New York Colleges Are Fighting Campus Sexual Assault In This New Way

by Gianluca Russo


With a light being shone on the plethora of sexual assault and harassment allegations over the past month, a new program developed out of the University at Albany, SUNY in Albany, New York is being made available at the perfect time.

“We wanted to be able to supplement the training that we were doing with students face to face with some online material,” says Chantelle Cleary, UAlbany’s assistant vice president for equity and compliance and Title IX coordinator, “either to introduce them to the subject before they came to in-person training or, in the alternative, to be available to them in the aftermath of the one on one training.”

Not only is sexual assault and harassment a large issue on college campuses, but it often goes unreported due to students being unaware of resources their particular university provides. According to the National Sexual Violence Resource Center, while one in five women and one in sixteen men are sexually assaulted during their time in college, 90 percent of victims do not report assault.

With much hard work and support, The Sexual and Interpersonal Violence Prevention and Response Course (SPARC) was developed. Now available for download for free by any college or university, the program is the brainchild of Cleary and aims to assure all students are both educated on what falls under the umbrella of sexual and interpersonal violence, as well as how their specific university will assist and respond to such reports.

Cleary expressed the idea to co-worker Mike Bartoletti, director of enterprise application services for the University’s Information Technology Services (ITS), in an unrelated meeting one day, emphasizing how such a large university like UAlbany should have the ability to create a customizable, sexual assault prevention program.

“There are vendors out there that have some fantastic programs, but none of them are really UAlbany specific…and they’re not entirely customizable. I said to him, ‘Shouldn’t we be able to create something like this on our own? And if so, do we have the capacity and ability to deliver it to our students and track which students have or have not taken it?”

The answer was yes and, together with group of administrators from the SUNY community, the CUNY system and some private colleges in the Albany area, SPARC was on its way.

There are two versions of SPARC: a shorter one (with content created by Cleary) and a lengthy one (with content created by Rebecca Harrington of SUNY Oneonta). “Both programs discuss a little bit about the importance of being an active member of our community,” explains Cleary. “We talk a little bit about being an empowered bystander and the importance of our students and our communities arming ourselves with the tools to be safe and effective bystanders.”

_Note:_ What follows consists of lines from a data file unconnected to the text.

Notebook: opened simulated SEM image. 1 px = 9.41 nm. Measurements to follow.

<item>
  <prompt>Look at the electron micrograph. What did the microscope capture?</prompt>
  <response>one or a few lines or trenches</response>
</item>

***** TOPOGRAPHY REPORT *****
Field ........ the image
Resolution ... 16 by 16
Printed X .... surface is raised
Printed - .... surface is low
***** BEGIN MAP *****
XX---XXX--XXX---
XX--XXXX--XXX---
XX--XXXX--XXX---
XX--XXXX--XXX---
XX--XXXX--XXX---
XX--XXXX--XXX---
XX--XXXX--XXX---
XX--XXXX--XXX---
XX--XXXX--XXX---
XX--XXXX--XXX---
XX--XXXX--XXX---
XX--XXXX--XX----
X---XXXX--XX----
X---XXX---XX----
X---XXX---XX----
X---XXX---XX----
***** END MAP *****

The focus of SPARC, however, is on sexual and interpersonal violence and assuring that students feel safe and comfortable on campus.

“The program, which is customizable from institution to institution, then kind of shifts into an explanation of the individual university’s responses to sexual violence, so…how they will respond in the aftermath in an experience of violence to make sure that the student who has had the experience is supported and is aware of all their rights and options.”

Thanks to Bartoletti and the ITS department working on SPARC’s delivery team, administrators are also able to track which students have taken the course. “Basically what they did was they created the ability for us to have a giant class. So students would be assigned to this class and then would log on to the learning management system and take the course,” Cleary explains.

On October 24, 2017, Governor Andrew Cuomo announced that over 140 colleges have already downloaded the program with over 250 more universities looking into SPARC now. UAlbany in particular is currently piloting the program to fantastic results and will implement SPARC with its next group of incoming students.

“My hope is that it becomes one of the first things that they are exposed to so that they will join our community with the understanding that this is an university that takes sexual and interpersonal violence seriously, that we’re a university that talks about these issues and that we’re an university that faces prevention and response head on,” says Cleary.

She adds, “We know that it’s happening on college campuses across the nation. I hope students get the understanding that we care and that we are going to do our best to support them and provide them with the tools so that they can play a role in preventing violence.”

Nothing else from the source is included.